HubSpot is one of those rare local tech companies that has created so much buzz that plenty of people know its name but have no idea what it does.
Contrast that with the typical Boston tech company, which has zero name recognition — and no one knows what it does, either.
Since it was founded in 2006 by two MIT business school students, HubSpot has grown to 600 employees, and last year did $52 million in sales. The Cambridge online marketing company frequently ranks high on both “best places to work” and “most likely to go public” lists, and next week holds its annual gathering of customers and business partners at the Hynes Convention Center. That conclave, known as Inbound, has doubled since last year, to an expected 5,000 attendees. When HubSpot published a presentation in March detailing how it cultivates a unique corporate culture, more than 850,000 people clicked through the slides.
Something special is happening on First Street, in the shadow of the CambridgeSide Galleria. “We want to build an anchor company here, something our grandkids will be proud of,” says chief executive and cofounder Brian Halligan. “Boston needs it.”
But dreaming about creating an anchor company is much easier than doing it.
Like a lot of software companies, HubSpot’s product exists entirely on the Web, and companies pay a monthly subscription to access it. (They can also pay extra to get training or assistance from HubSpot employees.) It helps companies master what the company calls “inbound marketing.”

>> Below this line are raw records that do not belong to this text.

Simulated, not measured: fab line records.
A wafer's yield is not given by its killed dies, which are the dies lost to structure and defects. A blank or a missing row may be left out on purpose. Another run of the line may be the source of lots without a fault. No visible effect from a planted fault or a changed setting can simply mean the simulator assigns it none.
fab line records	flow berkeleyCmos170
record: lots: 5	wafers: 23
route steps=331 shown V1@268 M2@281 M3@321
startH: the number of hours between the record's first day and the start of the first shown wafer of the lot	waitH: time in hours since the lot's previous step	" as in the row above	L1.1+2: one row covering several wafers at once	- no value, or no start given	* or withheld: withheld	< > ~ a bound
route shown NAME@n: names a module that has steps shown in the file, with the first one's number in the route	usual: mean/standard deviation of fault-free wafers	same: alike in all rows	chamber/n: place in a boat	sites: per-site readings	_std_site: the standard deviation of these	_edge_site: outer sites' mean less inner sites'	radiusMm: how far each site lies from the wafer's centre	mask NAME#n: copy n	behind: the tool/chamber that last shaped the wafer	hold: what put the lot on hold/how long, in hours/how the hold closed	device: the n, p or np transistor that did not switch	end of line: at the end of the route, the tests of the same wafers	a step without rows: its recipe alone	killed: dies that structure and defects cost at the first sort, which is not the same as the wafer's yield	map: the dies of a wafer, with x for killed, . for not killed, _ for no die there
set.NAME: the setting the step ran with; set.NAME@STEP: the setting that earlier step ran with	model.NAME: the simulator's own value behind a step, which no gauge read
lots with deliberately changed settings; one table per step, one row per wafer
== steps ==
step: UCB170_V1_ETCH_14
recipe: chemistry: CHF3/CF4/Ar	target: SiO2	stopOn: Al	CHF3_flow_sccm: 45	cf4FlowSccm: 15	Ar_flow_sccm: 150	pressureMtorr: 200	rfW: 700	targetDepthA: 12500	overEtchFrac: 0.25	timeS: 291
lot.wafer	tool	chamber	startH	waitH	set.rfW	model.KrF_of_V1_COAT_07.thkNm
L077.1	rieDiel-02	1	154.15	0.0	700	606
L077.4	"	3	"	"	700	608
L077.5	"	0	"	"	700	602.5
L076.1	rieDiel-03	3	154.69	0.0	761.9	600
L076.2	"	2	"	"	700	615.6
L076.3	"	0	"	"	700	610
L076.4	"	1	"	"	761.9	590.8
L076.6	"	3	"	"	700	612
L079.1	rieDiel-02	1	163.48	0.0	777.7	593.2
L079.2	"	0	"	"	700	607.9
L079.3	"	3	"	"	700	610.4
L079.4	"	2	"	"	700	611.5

Inbound means creating content on websites, blogs, and social media that pulls customers to you. A blog post comparing the pros and cons of various kinds of air conditioning systems, for instance, may do a much better job of bringing prospective customers to your website than a highway billboard. And once visitors arrive, HubSpot helps analyze what they do, like filling out forms to get estimates for new AC systems. HubSpot’s pricing starts at about $200 a month, but more advanced versions can head north of $3,000 per month.
“They were really the first to identify how out of touch marketing departments were,” says David Skok, a venture capitalist at Matrix Partners who serves on HubSpot’s board. “Even before Twitter came out, HubSpot understood how important social media was, and the company was showing how all these new channels were really important to the buyer.”
The company’s latest new feature, Social Inbox, helps employees track what prospects and customers are saying in social media like Twitter or Facebook. It’s a way of hearing what issues matter most to people who haven’t yet bought your product, as well as understanding complaints before they turn into crises.
HubSpot has helped spearhead a marketing revolution around creating useful content and spreading it via social media to attract customers, as opposed to writing clever ads. Halligan has also worked to make sure that Boston becomes a center for this new thinking, helping launch the annual FutureM event, a collection of conferences, workshops, and networking parties focused on the future of marketing.
When companies that sell subscription-based software have just one product — as HubSpot does today — the big challenge is managing the churn rate. That means bringing new customers aboard faster than older customers cancel subscriptions. But every company in HubSpot’s shoes dreams of attaining “negative churn.” That’s when your existing customers start spending more this month than they did last month, offsetting the revenues you lose from customers who drift away.
To try to get there, HubSpot will announce several new products at its Inbound conference this week. HubSpot board members and former employees tell me the products will expand HubSpot’s reach from marketing into sales and support. Former HubSpot engineer Dan Abdinoor refers to it as a “land and expand” strategy: once you land a customer, you increase the amount of money they spend by selling products that other departments can use.
Some of HubSpot’s competitors have already been scooped up by tech giants like IBM and Salesforce.com (which is also an investor in HubSpot). The two founders were also able to cash in some of their equity, in 2011, when investors put $32 million into the company. (HubSpot has raised about $130 million in total.) That deposit to their personal bank accounts should minimize any itch they might have to sell. At this point, Halligan says, “an offer would just have to be crazy” to convince him and cofounder Dharmesh Shah that they should turn over the keys. “I’ve said forever that we’re going to remain standalone,” Halligan adds.
Back in May, another marketing software company, Silicon Valley-based Marketo, went public, with $58 million in 2012 revenues and $34 million in losses. (HubSpot has only said that it lost “less than half” of what Marketo did in 2012.) Marketo’s market capitalization last week was around $1.4 billion.
So what is HubSpot waiting for? “I don’t think there’s any fundamental thing that is keeping them from going public,” says Skok at Matrix Partners. “But once you do, it can be hard to kick off new projects where you’re going to invest for a long period of time, and you may not see the payback for a while. That’s the biggest thing.” HubSpot wants to get those projects started before it has to report to shareholders, he says.
Former HubSpot executive Jonah Lopin says he’s confident that HubSpot will go public “in the near-ish future. The only question in my mind is whether they’ll be worth $1 billion or $20 billion.” The last two digital marketing companies around these parts to go public, Constant Contact and Unica Corp., ended up worth about half a billion each. That’s not chopped liver, but neither became a real industry leader.
Can HubSpot go from one-hit wonder to serial chart-topper? We’ll know part of that answer when we see the new products the company unveils this week — and the rest when we see how well they click with customers.